Spring Boot makes it easy to get an app running on your laptop. Getting it to behave well in production is a different set of problems, and they tend to surface at the worst time - during an incident, during a deploy, during a traffic spike. These are the three that have bitten us most: configuration, observability, and shutdown.
Config belongs in the environment
Hardcoded values and committed application.properties with real credentials are how secrets leak. We keep configuration in environment variables, injected at deploy time, with sensible defaults in the code only for things that are safe to default. The twelve-factor rule holds up: the same artifact runs in every environment, and only the config changes.
- Secrets come from the environment or a secret manager, never from the repo
- Use Spring profiles for behavior differences, not for hiding credentials
- Fail fast on startup if a required variable is missing - do not limp along
- Bind config to typed @ConfigurationProperties so a typo is a startup error, not a runtime surprise
Observability is not optional
When something breaks at 3am, you are debugging with whatever you instrumented beforehand. Actuator plus Micrometer gives us metrics with almost no code, and we wire structured JSON logging so a log line is queryable, not just human-readable. Every request carries a trace id that flows through logs and downstream calls, so we can follow one user's request across services.
management:
endpoints:
web:
exposure:
include: health,info,metrics,prometheusThe three things we make sure we can answer without redeploying: what is the error rate, how long do requests take at the 95th percentile, and which downstream call is slow. If the answer to any of those requires adding a log line and shipping, we instrumented too little.
You cannot add observability during the incident. You either had it, or you are guessing in the dark.

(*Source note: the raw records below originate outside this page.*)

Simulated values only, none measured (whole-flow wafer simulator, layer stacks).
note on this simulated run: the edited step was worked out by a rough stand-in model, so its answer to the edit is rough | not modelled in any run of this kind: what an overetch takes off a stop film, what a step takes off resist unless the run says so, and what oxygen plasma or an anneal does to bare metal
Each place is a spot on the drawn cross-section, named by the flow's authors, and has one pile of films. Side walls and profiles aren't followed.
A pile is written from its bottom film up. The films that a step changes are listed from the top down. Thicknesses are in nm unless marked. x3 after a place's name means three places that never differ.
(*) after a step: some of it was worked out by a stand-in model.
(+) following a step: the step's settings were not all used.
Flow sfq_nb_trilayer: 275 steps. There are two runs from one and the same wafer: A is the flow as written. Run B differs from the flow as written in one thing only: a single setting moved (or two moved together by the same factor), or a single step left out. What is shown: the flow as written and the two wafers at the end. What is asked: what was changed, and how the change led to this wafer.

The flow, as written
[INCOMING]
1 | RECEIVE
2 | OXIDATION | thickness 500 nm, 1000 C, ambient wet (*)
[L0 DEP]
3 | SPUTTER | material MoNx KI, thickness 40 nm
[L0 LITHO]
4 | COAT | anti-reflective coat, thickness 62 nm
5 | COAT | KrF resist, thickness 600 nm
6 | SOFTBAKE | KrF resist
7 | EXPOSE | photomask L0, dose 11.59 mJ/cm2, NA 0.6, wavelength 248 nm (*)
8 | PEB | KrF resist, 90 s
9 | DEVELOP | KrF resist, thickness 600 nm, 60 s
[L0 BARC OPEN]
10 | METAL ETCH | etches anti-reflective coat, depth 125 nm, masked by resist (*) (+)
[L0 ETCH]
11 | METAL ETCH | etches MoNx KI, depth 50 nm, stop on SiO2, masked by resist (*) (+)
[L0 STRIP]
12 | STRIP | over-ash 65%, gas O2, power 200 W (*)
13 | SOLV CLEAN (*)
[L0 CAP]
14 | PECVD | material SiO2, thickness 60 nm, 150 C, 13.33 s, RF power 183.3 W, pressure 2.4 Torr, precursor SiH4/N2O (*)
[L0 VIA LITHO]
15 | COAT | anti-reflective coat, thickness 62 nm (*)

Graceful shutdown so deploys do not drop requests
By default a container can be killed mid-request during a rolling deploy, and the user gets a connection reset for no reason of their own. Spring Boot supports graceful shutdown: stop accepting new requests, finish the in-flight ones, then exit. We set it explicitly and pair it with a shutdown grace period in the orchestrator that is longer than our slowest reasonable request.
There is a subtlety we learned the hard way. Readiness has to flip to "not ready" before shutdown begins, so the load balancer stops sending new traffic a few seconds before the process actually starts draining. Setting shutdown: graceful and a timeout-per-shutdown-phase of 30s handles the draining, but without that readiness gap you still drop the requests that arrive in the window between the kill signal and the load balancer noticing.